LMS-NLOS is a lightweight network with a smaller model size.
MS-NLOS imaging quality is better.
Both of these networks are passive non-line-of-sight imaging networks.
In order to avoid a significant decrease in imaging quality caused by the lightweighting of LMS-NLOS, we propose the MS-NLOS network to first improve the imaging quality of the network.
- Python 3.9
- Pytorch (2.1.0) Different versions may cause some errors.
- scikit-image
- opencv-python
- Tensorboard
- timm
- einops
- numpy
The VIS dataset is collected by our laboratory. It collects a large amount of information from real-world scenarios, including individuals of different genders, clothing styles, poses, and those holding various props such as red ping-pong paddles, green beverage bottles, and toy guns. This dataset consists of 200,000 pairs of NLOS images. The details of data processing are as follows.

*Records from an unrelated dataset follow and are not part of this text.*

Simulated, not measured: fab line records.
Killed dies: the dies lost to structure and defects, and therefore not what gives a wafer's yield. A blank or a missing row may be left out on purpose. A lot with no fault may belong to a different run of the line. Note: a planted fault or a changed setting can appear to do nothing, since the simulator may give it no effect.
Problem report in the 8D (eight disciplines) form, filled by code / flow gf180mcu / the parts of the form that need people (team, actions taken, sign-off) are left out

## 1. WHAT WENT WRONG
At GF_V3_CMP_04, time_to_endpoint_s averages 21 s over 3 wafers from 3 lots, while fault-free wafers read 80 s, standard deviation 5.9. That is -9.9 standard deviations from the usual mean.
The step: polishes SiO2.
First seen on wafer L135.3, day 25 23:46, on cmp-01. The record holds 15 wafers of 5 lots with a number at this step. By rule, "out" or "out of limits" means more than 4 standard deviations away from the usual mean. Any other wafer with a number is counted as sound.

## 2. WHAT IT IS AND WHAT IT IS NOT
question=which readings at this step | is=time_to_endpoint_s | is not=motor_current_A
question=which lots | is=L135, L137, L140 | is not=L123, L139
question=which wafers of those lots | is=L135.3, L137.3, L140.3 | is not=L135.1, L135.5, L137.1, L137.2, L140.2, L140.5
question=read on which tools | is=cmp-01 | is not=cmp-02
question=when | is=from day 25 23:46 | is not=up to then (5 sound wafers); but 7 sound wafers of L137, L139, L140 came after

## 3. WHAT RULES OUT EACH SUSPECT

At the beginning of the image collection process, a time anchor point is first set to synchronize the initial frames of all cameras; at the end of the collection, another time anchor point is set to synchronize the final frames of each camera. During the image collection process, all cameras are set to a frame rate of 25 fps, and a total of 40 video sequences are collected.
First, all data streams are converted into image data. Then, based on the initial and final frames, the data is filtered to select the image data from two cameras during the same period.
- Spatial Registration
Since non-line-of-sight images cannot have their feature points observed by the naked eye and the positions of the subjects are not fixed, only coarse registration such as cropping and scaling is performed on the VIS dataset. Manual registration is then done using the cpselect toolbox in Matlab, along with the cp2tform and imtransform functions.
- Temporal Registration During data collection, although the frame rate of all cameras is set to 25 fps, to avoid discrepancies due to time errors between the cameras, temporal calibration is required when processing multi-camera data to ensure data accuracy. Since no high-precision clock synchronization equipment was used for time synchronization between all cameras, each video sequence is manually synchronized. The process is as follows:
- First, the images from the same camera before time synchronization are processed into video using custom software.
- Then, the video is loaded into the same timeline in Adobe Premiere Pro software, where the initial frames of all videos are aligned.
- Frame-by-frame analysis is performed to check if the videos are synchronized. Unaligned frames are removed by frame extraction. Although this process may introduce some errors, the time discrepancy between video frames in each group is less than 5 ms after calculation.
Finally, videos with nearly identical content are obtained. The temporally synchronized videos are exported in AVI format. A program is then written to process the exported video frame by frame. For each frame, images from multiple spectral bands are cropped according to their image coordinates in the video, and the cropped images are saved separately.
Download the test dataset from the following link:
Baidu Netdisk
Access Code: ict4
The NLOS-Passive dataset is a publicly available dataset. It includes images of NLOS targets, such as publicly available datasets like STL-10 and MNIST displayed on a monitor, as well as images of supermodel faces and anime faces generated by Generative Adversarial Networks (GANs). These images are paired with corresponding relay surface projection images captured simultaneously, resulting in a dataset consisting of over 3.2 million images across 50 groups.
-
Download the Anime, Supermodel, and STL-10 datasets from the link NLOS-Passive.
-
Unzip the files into the
datasetfolder. -
Preprocess the dataset by running the following command:
python data/preprocessing.py
After preparing the dataset, the folder structure should be as follows:
Supermodel/
├── train/
│ ├── blur/
│ │ └── (5000 image pairs)
│ │ └── xxxx.png
│ │ ...
│ └── sharp/
│ └── xxxx.png
│ ...
└── test/
└── (1250 image pairs)
└── (same as train)
The To train LMS-NLOS , run the command below:
python main.py --model_name "LMS-NLOS" --mode "train" --data_dir "dataset/Supermodel"
or to train MS-NLOS, run the command below:
python main.py --model_name "MS-NLOS" --mode "train" --data_dir "dataset/Supermodel"
Model weights will be saved in results/model_name/weights folder.
-
Use the dataset collected by our laboratory:
Use our pre-trained models and the provided test dataset to run tests.
-
Using publicly available datasets: To test LMS-NLOS , run the command below:
python main.py --model_name "LMS-NLOS" --mode "test" --data_dir "dataset/Supermodel" --test_model "model.pkl"or to test MS-NLOS, run the command below:
python main.py --model_name "MS-NLOS" --mode "test" --data_dir "dataset/Supermodel" --test_model "model.pkl"Output images will be saved in results/model_name/result_image folder.